The Indian Paradox

The Indian Paradox 150 150 David Rosengarten

A glowing Saturday sunset, the charming Hudson Valley town of Rhinebeck, NY, in crisp early spring, and the harbingers of restaurant excellence all around us were good. Walking down Market Street and hoping one of these places would cry out for us, we suddenly found ourselves in a cloud of ambrosial spices owning the air in front of a bustling little eatery called Cinnamon. The shout went up from my party: “OMG…this Indian restaurant is not cooking with curry powder! This Indian restaurant is undoubtedly preparing their spices dish by dish, in ratios they customize…you can smell it!” For the great secret of top-level Indian food—as Madhur Jaffrey told Craig Claiborne forty years ago in a New York Times interview—is simply that “curry powder is the villain.”

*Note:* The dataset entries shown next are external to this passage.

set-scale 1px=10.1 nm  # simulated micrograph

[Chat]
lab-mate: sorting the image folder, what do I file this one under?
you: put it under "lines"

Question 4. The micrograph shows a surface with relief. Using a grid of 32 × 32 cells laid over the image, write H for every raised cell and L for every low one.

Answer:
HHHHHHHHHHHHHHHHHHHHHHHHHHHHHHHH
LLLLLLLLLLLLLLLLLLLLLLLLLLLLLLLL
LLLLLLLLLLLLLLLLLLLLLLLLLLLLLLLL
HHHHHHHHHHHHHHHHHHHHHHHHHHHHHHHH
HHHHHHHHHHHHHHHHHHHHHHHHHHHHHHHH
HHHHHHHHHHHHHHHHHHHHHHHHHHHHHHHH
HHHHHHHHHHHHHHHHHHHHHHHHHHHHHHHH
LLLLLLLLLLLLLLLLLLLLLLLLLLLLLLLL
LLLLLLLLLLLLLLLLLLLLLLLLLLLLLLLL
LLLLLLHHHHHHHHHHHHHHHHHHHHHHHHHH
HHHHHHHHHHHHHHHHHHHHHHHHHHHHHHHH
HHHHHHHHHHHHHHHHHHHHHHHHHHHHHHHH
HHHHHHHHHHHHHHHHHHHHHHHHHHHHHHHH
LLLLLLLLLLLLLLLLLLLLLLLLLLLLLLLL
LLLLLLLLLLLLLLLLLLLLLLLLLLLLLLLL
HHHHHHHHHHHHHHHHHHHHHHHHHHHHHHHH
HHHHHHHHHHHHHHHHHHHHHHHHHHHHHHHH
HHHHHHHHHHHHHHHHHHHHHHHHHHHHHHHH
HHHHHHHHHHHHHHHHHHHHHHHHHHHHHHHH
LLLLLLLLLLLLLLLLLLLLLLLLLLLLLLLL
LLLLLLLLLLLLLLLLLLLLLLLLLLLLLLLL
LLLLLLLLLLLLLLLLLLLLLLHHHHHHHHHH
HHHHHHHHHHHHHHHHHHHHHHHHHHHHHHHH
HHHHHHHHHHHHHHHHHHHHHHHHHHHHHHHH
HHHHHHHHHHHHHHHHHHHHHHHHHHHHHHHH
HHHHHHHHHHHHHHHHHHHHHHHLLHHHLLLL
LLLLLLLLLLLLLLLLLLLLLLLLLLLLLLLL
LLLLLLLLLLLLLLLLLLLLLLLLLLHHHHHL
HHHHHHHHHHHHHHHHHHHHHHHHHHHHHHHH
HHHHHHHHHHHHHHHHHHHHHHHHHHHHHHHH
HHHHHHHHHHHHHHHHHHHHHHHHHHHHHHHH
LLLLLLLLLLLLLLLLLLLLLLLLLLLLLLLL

The seduction was complete: we walked in and took a table for two as visions of cardamom plums danced in our heads. I, for one, was convinced that I’d found yet another Indian restaurant destined to build “The Big Indian Restaurant Surge” in America, which I’m predicting in the current Rosengarten Report. My point in the RR essay concerns the intense ingredient focus of all restaurants today, across all ethnic stripes, except Indian ones. We’ve learned so much from Italian restaurants, French restaurants, Californian restaurants, so much about presenting fresh, high-quality food. But Indian food, for the most part, still seems like tired food from the “central curry house.” I opine in the piece that something’s gotta give…and soon.

The RR essay flags an Indian restaurant in NYC that is definitely on the right course: Babu Ji, the new star of the East Village (175 Avenue B).

Babu JiA thali platter at Babu Ji

I plead for all Indian restaurant food in America to be as real tasting as Babu Ji’s food from their deep-fried ball of homemade yogurt with a luridly purple beetroot, ginger and chile sauce, to the amazing cauliflower fritters in a creamy, sour, bright yellow turmeric curry (in the forefront of the photo).

I expected more of the same vitality when I stepped into Cinnamon. That’s how the food around me looked and smelled. When I got to the menu, my anticipation rose still higher…because this is a menu seriously dedicated to the regional cuisine of India, with some of the perennially overlooked regions getting pride of place (Andhra, Hyderabad, Kerala, etc.).

I placed my order in a near-state of frenzy: onion kulcha with homemade pickle, tadka dal, sabji bhaji (a Calcutta vegetable specialty), chicken Chettinad (black pepper chicken from Chennai), and all the trimmings.

The feast was assembled on my table, so I dug in. And that’s when I realized that my Rosengarten Report piece lacked two key cautions in this period of India rising. Yes, it’s wonderful to avoid the curry powder…to avoid the buzzkill of all dishes tasting alike…to underline the boldness of real Indian food. But a great Indian chef also knows to avoid these two problems:

 

1) Over-spicing

Not talking ‘bout chile spice here. I’m talking ‘bout the fragrant spices of Indian cuisine: coriander, cumin, turmeric, fenugreek, cinnamon, clove, etc. I’ve cooked a lot of Indian food over the years, and know the pitfalls well. When you’re “showing off” with your wonderful fresh spices, it’s easy to overdo it. Too much spice detracts from the natural flavor of the lamb, or the seafood, or the okra, or whatever. It’s a blast that’s not so welcome…right down to the dusty feel in your mouth. I was talking to a Pakistani taxi driver in NY recently…who criticized the amount of spices they use in India. “Pakistani chefs,” he told me, “control the spicing better. You can taste the meat.” I want to make sure that as Indian food takes off in the U.S., it doesn’t drive away millions of potential diners who agree with that taxi driver.

Kalustyan'sAn assortment of spices at NYC’s Kalustyan’s

2) Undercooking

The other practice of showboating Indian chefs also hurts the finished product: undercooked spices. When a spice mixture in, say, a stew, is done right, the effect is melded, harmonious, multi-level. But when the spices haven’t been cooked long enough, the dish, to quote Hamlet, is “like sweet bells jangled, out of tune and harsh.” The problem here has gotten worse in recent years, as chefs have become aware of the Indian technique of adding spices at different moments in the cooking of a dish. It’s a fine practice, I say…just as long as you give the spices plenty of time to cook!

Despite the ambitious food at Cinnamon being both over-spiced and undercooked, I did like this restaurant. I will be back. But I hope they get better at finding the subtle paradox of Indian cuisine.

P.S. Indian food with subtle spicing also goes better with wine!